Ang Lee’s 1999 film, “Ride with the Devil,” portrays the bitter Kansas-Missouri border war during the Civil War. The film focuses on Jake Roedel, a southern-sympathizing militiaman, who joins a Missouri gang of guerilla warfare using marauders. The film depicts the hatred between the pro-slavery, Bushwhackers, and anti-slavery, Jayhawkers, sides, the war’s dramatic escalation, and the onslaught between the warring states. As the tension and hostility between the two reach an apex, the Bushwhackers strategy for retaliation against the hostile Jayhawkers is to raid Lawrence, Kansas, an anti-slavery headquarters. The gang, led by William Quantrill, rides into Lawrence, killing many of the male citizens and burning much of the city down. After the raid, the gang flees the annihilated city, attempting to escape the Union Army’s counterattack. As the film progresses, Roedel is intentionally shot by a fellow gang member, who holds a grudge towards him due to the disapproval of his German heritage. After Roedel’s recovery, he leaves the gang, is forced into marriage, and by the Civil War’s end, moves with his new wife to California.

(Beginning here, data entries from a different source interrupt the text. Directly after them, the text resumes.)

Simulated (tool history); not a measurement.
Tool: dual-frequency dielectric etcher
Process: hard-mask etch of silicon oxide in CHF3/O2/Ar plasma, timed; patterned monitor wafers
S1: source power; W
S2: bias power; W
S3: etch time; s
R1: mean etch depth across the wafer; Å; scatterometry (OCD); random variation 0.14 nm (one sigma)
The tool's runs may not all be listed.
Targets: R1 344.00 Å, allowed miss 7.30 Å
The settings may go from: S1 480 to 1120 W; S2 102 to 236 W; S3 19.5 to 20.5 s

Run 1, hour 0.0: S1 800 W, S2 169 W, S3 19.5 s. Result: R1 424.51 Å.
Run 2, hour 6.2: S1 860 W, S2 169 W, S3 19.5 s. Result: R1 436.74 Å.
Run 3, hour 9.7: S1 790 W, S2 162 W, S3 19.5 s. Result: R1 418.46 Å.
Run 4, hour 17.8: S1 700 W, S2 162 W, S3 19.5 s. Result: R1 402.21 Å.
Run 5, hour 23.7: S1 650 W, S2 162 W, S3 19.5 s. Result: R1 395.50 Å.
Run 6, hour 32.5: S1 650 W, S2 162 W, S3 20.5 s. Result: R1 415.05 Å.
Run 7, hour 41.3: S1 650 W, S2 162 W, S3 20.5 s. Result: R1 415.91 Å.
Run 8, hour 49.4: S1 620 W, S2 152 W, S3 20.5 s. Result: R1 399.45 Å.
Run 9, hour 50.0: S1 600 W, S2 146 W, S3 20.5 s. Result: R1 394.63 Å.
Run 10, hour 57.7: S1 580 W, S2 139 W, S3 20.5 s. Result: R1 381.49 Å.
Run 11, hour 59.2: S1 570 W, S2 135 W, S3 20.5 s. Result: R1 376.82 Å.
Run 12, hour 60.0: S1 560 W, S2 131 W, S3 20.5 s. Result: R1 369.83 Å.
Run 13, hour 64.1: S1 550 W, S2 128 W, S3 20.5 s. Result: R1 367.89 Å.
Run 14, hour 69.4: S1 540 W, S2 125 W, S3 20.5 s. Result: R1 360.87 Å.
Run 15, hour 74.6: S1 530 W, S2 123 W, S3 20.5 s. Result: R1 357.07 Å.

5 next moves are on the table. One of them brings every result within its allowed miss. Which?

This film relates to the themes of our class because it portrays the tension between the pro and anti slavery movements and the hostile escalation their causes ignited. Constant armed clashes between Kansas Jayhawkers, and pro-slavery Bushwhackers were common. The conflict intensified in 1861 when the Civil War began and Kansas was admitted into the Union as a free state. The Lawrence massacre further split the nation from unification. Quantrill and his gang of marauder’s premeditated invasion into Lawrence elevated the futile tension between Kansas and Missouri. Their brutal assault against the city ignited the anti slavery’s deeper hatred towards the pro-slavery movement, advocating heightened military action against Missourians. Lawrence was subjected to Quantrill and his gang’s ruthless guerrilla tactics, which led to the execution of 200 men and the city’s demise. The attack was deliberate, brutal, and filled with hate. After the onslaught, Lawrence became a symbol for each side, representing the cultural differences that initially separated the country, which led to the outbreak of the Civil War. The north viewed the destruction of the city as an act of terrorism. While the south saw the attack as a necessary act of war. Violence became the primary method to end disputes between the border states. The Border War in itself became a scaled-down Civil War due to the conflict stemming from the initial reason the Civil War began: Slavery. The deep tensions laid among Kansas and Missouri acted as a microcosm of the whole nation: North vs. South. It is interesting to view the film’s portrayal of the hatred between the states and the nation as a whole. Although the depiction of Roedel puts a more sympathetic face to the pro slavery movement, it does little to illustrate other Bushwhackers in the same regard. “Ride with the Devil” portrays the feud between Kansas and Missouri as a precautionary tale, advocating that the ideas of two rival movements, such as slavery, can lead to the death of many and destruction of cities.
Ride with the devil. DVD. Directed by Ang Lee. Universal City, CA: Universal, 2000.